Mm, I fear this argument is self-contradictory to a significant extent.
Interpretability is premised on the idea that it’s possible to reduce a “connectionist” system to a more abstract, formalized representation.
Consider the successful interpretation of a curve detector. Once we know what function a bunch of neurons implements, we can tear out these neurons, implement that function in a high-level programming language, then splice that high-level implementation into the NN in place of the initial bunch-of-neurons. If the interpretation is correct, the NN’s behavior won’t change.
Scaling this trick up, the “full” interpretation of a NN should allow us to re-implement the entire network in high-level-programming manner; I think Neel Nanda even did something similar here.
Redwood Research’s outline here agrees with this view. An “interpretation” of a NN is basically a transform of the initial weights-and-biases computational graph into a second, “simpler” higher-level computational graph.
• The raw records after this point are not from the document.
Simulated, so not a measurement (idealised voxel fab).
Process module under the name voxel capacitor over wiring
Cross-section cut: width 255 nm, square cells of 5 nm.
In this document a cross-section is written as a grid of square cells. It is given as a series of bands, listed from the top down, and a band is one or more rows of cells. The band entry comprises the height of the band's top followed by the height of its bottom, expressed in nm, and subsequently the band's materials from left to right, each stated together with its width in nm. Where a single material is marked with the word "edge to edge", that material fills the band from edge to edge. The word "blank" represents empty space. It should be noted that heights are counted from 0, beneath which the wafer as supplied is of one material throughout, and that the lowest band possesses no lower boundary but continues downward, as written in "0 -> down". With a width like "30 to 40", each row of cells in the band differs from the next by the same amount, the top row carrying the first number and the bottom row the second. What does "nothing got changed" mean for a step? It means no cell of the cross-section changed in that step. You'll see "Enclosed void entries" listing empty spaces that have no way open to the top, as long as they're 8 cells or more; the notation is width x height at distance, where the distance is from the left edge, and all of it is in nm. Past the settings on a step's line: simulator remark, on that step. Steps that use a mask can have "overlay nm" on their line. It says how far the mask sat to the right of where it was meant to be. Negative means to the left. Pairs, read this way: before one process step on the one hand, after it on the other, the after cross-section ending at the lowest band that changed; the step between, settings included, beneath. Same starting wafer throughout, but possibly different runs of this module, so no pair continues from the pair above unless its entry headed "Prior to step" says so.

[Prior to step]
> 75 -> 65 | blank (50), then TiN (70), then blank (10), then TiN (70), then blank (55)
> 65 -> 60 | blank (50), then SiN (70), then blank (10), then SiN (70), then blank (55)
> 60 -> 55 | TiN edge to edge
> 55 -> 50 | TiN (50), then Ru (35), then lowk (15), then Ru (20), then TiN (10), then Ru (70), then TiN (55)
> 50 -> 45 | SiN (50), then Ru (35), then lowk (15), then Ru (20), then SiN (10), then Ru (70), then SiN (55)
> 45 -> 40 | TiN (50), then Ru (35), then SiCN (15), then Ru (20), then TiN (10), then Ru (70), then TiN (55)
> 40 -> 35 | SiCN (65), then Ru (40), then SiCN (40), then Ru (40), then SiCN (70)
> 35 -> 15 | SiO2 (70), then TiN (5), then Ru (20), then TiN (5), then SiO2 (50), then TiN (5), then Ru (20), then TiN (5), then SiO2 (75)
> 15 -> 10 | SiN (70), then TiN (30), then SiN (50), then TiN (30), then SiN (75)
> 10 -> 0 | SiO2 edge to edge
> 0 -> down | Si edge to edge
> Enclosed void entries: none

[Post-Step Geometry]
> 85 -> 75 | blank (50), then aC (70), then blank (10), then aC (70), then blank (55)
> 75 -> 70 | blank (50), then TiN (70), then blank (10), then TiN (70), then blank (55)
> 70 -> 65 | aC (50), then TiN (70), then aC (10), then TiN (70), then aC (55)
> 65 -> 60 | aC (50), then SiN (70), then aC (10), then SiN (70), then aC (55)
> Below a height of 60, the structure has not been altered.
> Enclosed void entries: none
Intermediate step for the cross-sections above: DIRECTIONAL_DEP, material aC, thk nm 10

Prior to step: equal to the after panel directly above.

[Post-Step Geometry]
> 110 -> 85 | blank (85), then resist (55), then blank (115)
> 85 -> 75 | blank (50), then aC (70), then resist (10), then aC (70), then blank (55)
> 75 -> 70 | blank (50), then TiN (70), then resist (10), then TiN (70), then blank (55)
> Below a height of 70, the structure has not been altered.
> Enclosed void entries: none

So inasmuch as interpretability is possible, it implies the ability to transform a connectionist system into what’s basically GOFAI. And if we grant that, it’s entirely coherent to wish that we’ve followed the tech-development path where we’re directly figuring out how to build advanced AI in a high-level manner. Instead, we’re going about it in a round-about fashion: we’re generating incomprehensible black-boxes whose internals we’re then trying to translate into high-level representations.
The place where “connectionism” does outperform higher-level approaches is “blind development”. If we don’t know how the algorithm we want is supposed to work, only know what it should do, then such approaches may indeed be absolutely necessary. And in that view, it should be clear why evolution never stumbled on anything else: it has no idea what it’s doing, so of course it’d favour algorithms that work even if you have no idea what you’re doing.
(Though I don’t think brains’ uniformity is entirely downstream even of that. Computers can also be viewed as “a massive number of simple, uniform units connected to each other”, the units being transistors. Which suggests that it’s more of a requirement for general-purpose computational systems, imposed by the constraints of our reductionist universe. Not a constraint on the architecture of specifically intelligent systems.
Perhaps all good computational substrates have this architecture; but the software that’s implemented on these substrates doesn’t have to. And in the case of AI, the need for connectionism is already fulfilled by transistors, so AI should in principle be implementable via high-level programming that’s understandable by humans. There’s no absolute need for a second layer of connectionism in the form of NNs.)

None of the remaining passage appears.